Friday, November 14, 2008

Lesson Learned--that Golden Rule

So, this NaBloPoMo thing has encouraged me to post to this blog daily, but I’m wondering if I’m falling victim to the "quantity over quality" aspect of things. Perhaps some of that could be due to the lack of focus that has existed in my head lately, too. At any rate, I’m going to try to post something moderately thoughtful in an attempt to bring something more than Joseph’s teething issues to the proverbial virtual table. One thing that has been in my head lately is a lesson that I learned during my days at Dear Old Valpo.

Story time:
My junior year I was taking, amongst other classes, Quantitative Analysis with lab. The professor who usually taught the class was on sabbatical that year (of course), and an interim had been hired who was a post-doc (I think) in chemistry. I don’t even remember the guy’s name, but he had this strawberry blond hair that he wore in a ponytail with a beard. Anyway, since I was taking 2 other labs that semester (and had just started dating Matt, but we’ll pretend that didn’t matter…) I had fallen a bit behind in my lab reports. When I approached Professor Butthead about my situation, I told him that I could either get the labs done quickly, or I could get the labs done correctly. He told me to do them correctly. So, I did. It happened to take me a bit longer than it probably should have, and I ended up turning the labs in late. When I handed them to him, he looked at me like I was the dumbest individual who ever could have existed and informed me that he wouldn’t be grading my late labs. I appealed to our previous conversation and he categorically denied ever having spoken to me about my lab reports in the past. He didn’t grade the labs and I got a B- because of them.

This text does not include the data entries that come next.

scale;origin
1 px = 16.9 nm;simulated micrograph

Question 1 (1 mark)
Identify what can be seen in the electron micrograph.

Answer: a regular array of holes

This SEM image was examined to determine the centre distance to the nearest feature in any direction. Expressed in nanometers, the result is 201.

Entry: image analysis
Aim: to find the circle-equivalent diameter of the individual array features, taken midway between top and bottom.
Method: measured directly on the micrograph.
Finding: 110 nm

Now that I’m on the other side of the desk, I think of Professor Butthead often and the lesson that I learned that semester. I learned that, as a teacher, my most important job is to make sure that my students learn. Students don’t always learn according to the schedule that the school year establishes. While an indefinite deadline is an impossibility within our current educational structure, a bit of flexibility can certainly exist.

Students have so much on their plates and are under so much pressure to do everything and be everything that they quickly feel overwhelmed and exhausted. Sound familiar? Yeah, welcome to life. I know that I appreciate being cut a little slack from time to time, so I try to extend that same courtesy to my students.

My mom has said for years: "Long after they forget what you teach them, they remember how you treat them." While I do remember Quantitative Analysis and get all excited about stoichiometry and dimensional analysis (remember—NERD!), Professor Butthead’s lesson on late lab reports remains the most valuable one for me from that semester. So, thank you, Professor Butthead, wherever you are (and whoever you are…) for helping to make me the teacher that I am today (and for giving me the opportunity to write "Professor Butthead" repeatedly in this post).


  1. I can't remember his name, either. But I do remember he was definitely a butthead...glad you managed to make that work for you, though. I've noticed, throughout the past few years, that sometimes the lessons about what NOT to do are the most valuable ones...

  2. Oh, and PS - the quantity over quality thing...yeah, some days it's like that with this daily blogging nonsense. Some days you have something useful to say, some days you end up talking about Facebook ads...

  3. I completely agree, esp. as my new job involves a TON of teaching, and I'm learning that some students (actually most) would do much better if given more time and assistance. Reminds me of my (new) favorite quote - "If the students aren't learning, are we actually teaching?"